The FCC has announced that, as of October 1, commercial broadcasters will be able to file their 2013 biennial Ownership Reports (FCC Form 323). These reports are technically not due until December 2. Still, we should all bear in mind that
(a) ALL attributable interest holders in ALL commercial licensees must file biennial reports, which means that the load on CDBS will increase substantially (yes, you have to use CDBS; no paper filings will be accepted); (b) December 2 happens to fall shortly after the Thanksgiving holiday and shortly before the big and often distracting year end holidays (Christmas, Hanukkah, Kwanzaa, New Year’s); and (c) a number of licensees will also be having to file renewal applications on or before December 2. All of those are pretty good reasons to get ahead of the curve and file your 323’s sooner rather than later
The information to be reported must reflect things as of October 1, 2013. In other words, even if a station changes hands or new officers, directors, shareholders or other attributable interest holders are brought into the mix between October 1 and when you end up filing the Ownership Report, your biennial report must show the station’s ownership as it was as of October 1.
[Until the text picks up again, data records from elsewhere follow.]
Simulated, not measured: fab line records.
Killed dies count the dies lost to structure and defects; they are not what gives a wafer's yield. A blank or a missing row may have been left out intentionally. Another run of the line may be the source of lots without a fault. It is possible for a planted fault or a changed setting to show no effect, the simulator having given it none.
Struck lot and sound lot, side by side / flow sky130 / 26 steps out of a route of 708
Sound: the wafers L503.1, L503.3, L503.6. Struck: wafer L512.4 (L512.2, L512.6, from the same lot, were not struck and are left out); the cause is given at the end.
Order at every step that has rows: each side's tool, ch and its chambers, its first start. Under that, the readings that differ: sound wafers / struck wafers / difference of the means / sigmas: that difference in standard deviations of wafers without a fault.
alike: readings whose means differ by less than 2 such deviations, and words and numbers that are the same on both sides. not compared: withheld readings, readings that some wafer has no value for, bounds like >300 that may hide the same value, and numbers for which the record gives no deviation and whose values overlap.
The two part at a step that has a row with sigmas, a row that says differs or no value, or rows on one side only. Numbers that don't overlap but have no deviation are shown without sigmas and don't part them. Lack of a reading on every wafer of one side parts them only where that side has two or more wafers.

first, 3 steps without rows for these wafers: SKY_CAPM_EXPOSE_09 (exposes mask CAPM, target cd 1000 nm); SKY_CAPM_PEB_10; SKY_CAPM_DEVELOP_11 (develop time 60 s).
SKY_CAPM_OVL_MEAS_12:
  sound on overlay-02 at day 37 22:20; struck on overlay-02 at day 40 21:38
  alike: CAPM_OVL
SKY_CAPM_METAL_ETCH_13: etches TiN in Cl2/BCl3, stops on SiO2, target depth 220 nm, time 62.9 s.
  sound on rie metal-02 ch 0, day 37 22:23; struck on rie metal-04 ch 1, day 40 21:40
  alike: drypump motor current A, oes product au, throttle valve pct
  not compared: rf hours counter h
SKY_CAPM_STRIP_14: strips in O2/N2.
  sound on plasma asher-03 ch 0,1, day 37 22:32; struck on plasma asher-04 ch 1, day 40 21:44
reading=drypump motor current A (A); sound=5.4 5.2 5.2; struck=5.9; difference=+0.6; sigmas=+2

This year reporting parties will still be able to use Special Use FRNs (SUFRN). (If you’re fuzzy on the whole SUFRN thing, check out this earlier post on the topic.) While the instructions on current version of Form 323 are surprisingly silent about that option – in fact, the instructions say nothing at all about SUFRNs – the Commission has updated its online Form 323 FAQs to provide information on SUFRN use.
One quirk of the Form 323 which is not mentioned on the FAQ page does happen to pop up on a different FCC webpage titled “Most Common Form 323 Filing Errors”.
As has been the case in the past, the form is set up to recognize only whole numbers when it comes to voting interests. While the form itself does not appear to provide any instructions on this point, the FCC’s “Most Common Errors” webpage helpfully instructs that the “Biennial form will not accept decimal placements. Please round to the nearest whole number.” That page then refers the reader to the FAQ page for more information on how to report voting interests, but we were unable (at least as of September 28) to find any guidance there about how the rounding process is supposed to be done.
The issue of rounding is not inconsequential. Some licensees are structured so that one owner holds less – sometimes barely less – than 50% of the licensee precisely so that that owner does not wield “control” as it is conventionally measured (i.e., 50% or greater voting ownership). If that non-controlling owner happens to own a 49.9% interest, ordinary rounding would take that interest up to 50%, thereby ostensibly reflecting a controlling interest that she or he presumably does not in fact hold. Perhaps the Commission will update its FAQs (and the Form 323 itself) to clarify how it expects licensee to address this problem.